Album Review: Ghostpoet – I Grow Tired But Dare Not Fall Asleep


I Grow Tired 1




You don’t have to be from a foreign country to be a refugee: Obaro Ejimiwe, the man who’s worn the Ghostpoet name for almost a decade, moved from London a couple of years ago to rustic Margate on the coast. Wanting more space and time to draw a moat around both his performing and real lives, he set up a multi-purpose shop, café and radio station, part of an arts renaissance which the seaside town has either enjoyed or suffered recently, dependent on your outlook.

Since coming to prominence in 2011 with the Mercury-nominated Peanut Butter Blues And Melancholy Jam, Ejimiwe has spent more time than is reasonable grappling with constant references to his production envelope as trip hop (incorrect) and/or being a bit gloomy (the cap fits better here). The debut was a largely electronic take on glitchy, post-club comedowns, but by his last release, Dark Days & Canapés, the instrumentation was real, even if the angst remained.

I Grow Tired But Dare Not Fall Asleep follows this later pattern without straying too far from the familiar keynotes: opener Breaking Cover toys with post-rock textures as over a scratchy guitar loop verses like, ‘It’s too much noise/I can’t turn it off/Panic attacks/I need a break’, circle back around well-established themes of disenfranchisement and venal modernism.

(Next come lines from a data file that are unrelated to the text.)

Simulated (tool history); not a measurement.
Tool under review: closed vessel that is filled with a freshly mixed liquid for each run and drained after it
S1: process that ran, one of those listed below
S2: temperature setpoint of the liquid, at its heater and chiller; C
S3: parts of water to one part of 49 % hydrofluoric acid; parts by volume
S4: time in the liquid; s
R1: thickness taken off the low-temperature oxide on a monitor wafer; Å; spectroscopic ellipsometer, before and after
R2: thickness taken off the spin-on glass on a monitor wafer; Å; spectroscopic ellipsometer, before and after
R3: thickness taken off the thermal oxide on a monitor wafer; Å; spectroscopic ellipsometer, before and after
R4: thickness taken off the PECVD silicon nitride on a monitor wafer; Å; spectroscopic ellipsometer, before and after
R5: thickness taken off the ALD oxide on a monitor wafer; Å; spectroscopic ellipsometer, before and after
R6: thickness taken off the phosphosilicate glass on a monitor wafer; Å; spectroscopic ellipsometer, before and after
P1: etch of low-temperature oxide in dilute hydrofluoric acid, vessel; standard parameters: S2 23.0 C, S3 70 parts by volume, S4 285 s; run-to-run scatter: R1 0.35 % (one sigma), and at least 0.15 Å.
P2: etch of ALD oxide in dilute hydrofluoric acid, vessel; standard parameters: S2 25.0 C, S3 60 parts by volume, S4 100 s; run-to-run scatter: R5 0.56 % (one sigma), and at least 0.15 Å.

Ejimiwe has spoken in the past of being a member of the last generation who grew up without the internet as nanny, counselor and best friend. His contempt for the newer world where, ‘People are more interested in being online than in real life’, manifests itself in the weary dread of closer Social Lacerations, which eviscerates the adrenaline rush of having to be owned by strangers: ‘Pick at my bones/I won’t need ’em neither/Selfie away, make sure you use all the filters/Crawl over me’.

This powerless anger is a default, the grayscale Concrete Pony stooping under its weight, while the title-track addresses everything full on, the jagged discord plugged straight back into a mind desperate to live off society’s grid. Elsewhere, some of the tributaries towards this mess – the seemingly unstoppable rise of the far right, the ability to hate from the anonymous safety of a screen – are addressed on Rats In A Sack and This Trainwreck Of A Life respectively.

Whilst broadly traversing many of the same mental and musical arcs of former releases, the one real deviation lies in Black Dog Got Silver Eyes, a chillingly paranoid cocktail of distorted synths and mangled trumpet, more performance art than the work of a man looking for answers in unfamiliar surroundings.

Perhaps in such confusingly loaded times this is the refugees’ lot, to turn their reality into visions for others. I Grow Tired But Dare Not Fall Asleep is Ghostpoet writing a letter addressed to himself made from cut up letters sent before, but it’s no less powerful for it.